GalSim-developers / GalSim

The modular galaxy image simulation toolkit. Documentation:
http://galsim-developers.github.io/GalSim/
Other
227 stars 107 forks source link

#935 Speed up draw functions for InterpolatedImage #1126

Closed rmjarvis closed 3 years ago

rmjarvis commented 3 years ago

This has been an open issue for a while, since I realized that the way the fillXImage and fillKImage functions in SBInterpolatedImage were not particularly efficient. They both used caching within the XTable and KTable interp methods, which was effective, but it encouraged looping over the images against the natural stride direction, which meant that they were missing opportunities for vectorization.

The main thing that this PR does is to implement all 4 fill functions directly and be smarter about the caching. The caching that used to be there is now done for whole rows at a time, rather than just a few values, which lets more loops have unit stride, and thus vectorize nicely. Moreover, for the rectilinear versions (i.e. not sheared or rotated), there is an additional caching option of saving the whole row results for a given y-interpolant value, which wasn't really possible with the old code structure.

The rectilinear versions got a lot faster as a result of this refactoring. Unfortunately, most use cases do have shear/rotation (from the WCS typically), so the typical speedup is less. But even the non-rectilinear functions are 10s of percent faster for common use cases.

The use case in particular that I have in mind is a Piff refactoring that I'm working on. I have an idea about how to implement the composite PSF, which I'm still working through. But I found that a version of my new approach was dominated by the calls to _drawReal. This PR speeds up that step by a factor of 2.

Another timing data point is that the total run of nosetests on my laptop reduced by about 10% from this PR. This is pretty significant, presumably because we use InterpolatedImage in a lot of contexts. The test suite is of course not representative of real-world usage, but these optimizations help in a lot of different contexts.

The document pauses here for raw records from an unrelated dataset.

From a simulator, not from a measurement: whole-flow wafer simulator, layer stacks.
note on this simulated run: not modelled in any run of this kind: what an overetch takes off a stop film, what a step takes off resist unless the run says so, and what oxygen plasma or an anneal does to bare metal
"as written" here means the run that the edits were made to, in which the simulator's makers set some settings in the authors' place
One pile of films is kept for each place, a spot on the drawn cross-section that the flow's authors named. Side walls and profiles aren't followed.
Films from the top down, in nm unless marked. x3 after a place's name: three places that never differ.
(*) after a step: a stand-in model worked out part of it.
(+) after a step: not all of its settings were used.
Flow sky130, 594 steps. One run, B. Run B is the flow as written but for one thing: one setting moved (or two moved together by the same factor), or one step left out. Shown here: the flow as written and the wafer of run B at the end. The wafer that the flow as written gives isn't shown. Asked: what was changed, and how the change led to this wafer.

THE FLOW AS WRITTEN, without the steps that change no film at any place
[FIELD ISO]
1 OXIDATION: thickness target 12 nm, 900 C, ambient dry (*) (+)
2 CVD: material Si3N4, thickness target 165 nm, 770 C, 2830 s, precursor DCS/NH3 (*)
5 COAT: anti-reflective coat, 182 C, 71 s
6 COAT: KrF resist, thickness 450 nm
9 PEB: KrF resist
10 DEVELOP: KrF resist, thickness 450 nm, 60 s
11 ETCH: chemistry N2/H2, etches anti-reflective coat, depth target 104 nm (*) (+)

Finally, since this was almost the last place we still used XTable and KTable, I went ahead and replaced all the other uses with the direct Image FFTs, which were implemented a while back. The main other place I had to edit was in the HSM code, where I think the new version in terms of image FFTs is significantly more legible. I removed the FFT.h and FFT.cpp files, since they are no longer used anywhere.

I'd like to include this update in version 2.3 if someone has time to review this. Thanks!